WATCH: The province unveiled a major overhaul of how vehicle insurance rates will be assessed. Mary Griffin reports.
Drivers who cause crashes or have fewer than 15 years of experience will pay more for vehicle insurance in British Columbia as part of a sweeping plan to overhaul how premiums are calculated.
The provincial government introduced the proposed changes on Thursday to modernize the system used by the Crown auto insurance corporation, which hasn’t been updated in decades.
If the changes are approved by the B.C. Utilities Commission, two-thirds of drivers will pay less than they otherwise would while one-third will pay more, said Attorney General David Eby.
The current model to calculate rates used by the Insurance Corporation of B.C. is “broken,” he said.
“From now on, British Columbians can have more confidence that if they drive safely and don’t cause crashes, the rates they have to pay will much more closely represent the risk they actually represent on the road,” he said.
Nearly 40 per cent of drivers would see up to a $50 reduction in their annual premiums, while 15 per cent would see more than a $100 reduction, the province said, adding that just over 10 per cent would see an up to $50 increase and 17 per cent would see their rates hiked more than $100.
The adjustments would take effect in September 2019, although some elements will not be fully implemented until 2027.
The changes are revenue-neutral and not intended to put a dent in ICBC’s forecasted $1.3 billion deficit – a situation Eby has called a “financial dumpster fire.”
However, Eby said he hopes the measures will reduce costs to ICBC with a financial incentive to drive safely and prevent crashes, which are at a record high.
One key change is that B.C. would move to a driver-based model from a vehicle-based insurance, so at-fault crashes are tied to the driver and not the car owner.
Premiums would be calculated based on years of experience, number of at-fault crashes, place of residence and how the vehicle is used, with additional discounts or add-ons on top.
Customers would have to list all the drivers who may operate the vehicle, and the experience and crash history of each driver would be taken into account in the premium.

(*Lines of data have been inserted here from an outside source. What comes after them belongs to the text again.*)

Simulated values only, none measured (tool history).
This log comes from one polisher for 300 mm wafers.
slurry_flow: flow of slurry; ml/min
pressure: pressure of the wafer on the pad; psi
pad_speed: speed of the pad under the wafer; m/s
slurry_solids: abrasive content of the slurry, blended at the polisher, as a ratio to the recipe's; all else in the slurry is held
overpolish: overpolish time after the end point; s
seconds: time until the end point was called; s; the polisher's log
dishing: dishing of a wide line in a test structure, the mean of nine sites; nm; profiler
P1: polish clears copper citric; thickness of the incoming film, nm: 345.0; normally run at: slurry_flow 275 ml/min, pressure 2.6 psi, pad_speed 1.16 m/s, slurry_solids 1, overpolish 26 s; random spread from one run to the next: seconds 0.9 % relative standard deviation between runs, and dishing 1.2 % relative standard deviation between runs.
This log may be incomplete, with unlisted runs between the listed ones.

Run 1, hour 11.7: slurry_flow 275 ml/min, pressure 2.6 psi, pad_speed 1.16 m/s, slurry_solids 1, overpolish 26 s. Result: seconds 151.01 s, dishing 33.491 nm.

Those with a vehicle being used by a driver with a learner’s permit would have to pay as much as $200 more annually. But crashes caused by the learner before they get their licence won’t be counted in their driving history.
ICBC would still offer discounts to inexperienced drivers, but those discounts would be reduced to better reflect the “risk” that those drivers represent, the province said.
Under the plan, a driver would be considered inexperienced if they have fewer than 15 years of experience on the road.
The corporation would consider at-fault crashes that happened over the past 10 years – up from three – to help determine a driver’s premium.
But when the changes come into effect in September 2019, ICBC will only look back at two and a half years of at-fault crashes to determine premiums. Each year after that, it will extend the period by one year until 2027, when the full 10-year period will be in place.
The corporation would forgive one at-fault crash for customers with 20 years of driving experience.
The proposed model means drivers with more years of experience and no at-fault crashes would see greater discounts.
Drivers are already paying more if they live in dense, urban areas, which are more risky for crashes. But the province is updating the map to better reflect what B.C. looks like in 2018, the province said.
The utilities commission is set to hold a hearing in December to determine whether auto insurance rates will go up overall in the province.
Andrew Wilkinson, leader of the Opposition Liberals, accused the NDP government of doing little to fix the problems at ICBC.
“All the Attorney General has done today is lay blame at the foot of B.C. drivers, instead of overhauling the broken system that is ICBC,” said Wilkinson in a news release.
The NDP countered with a news release saying the Liberals raided $1.2 billion from ICBC while they were in power in order to pad their own annual budgets.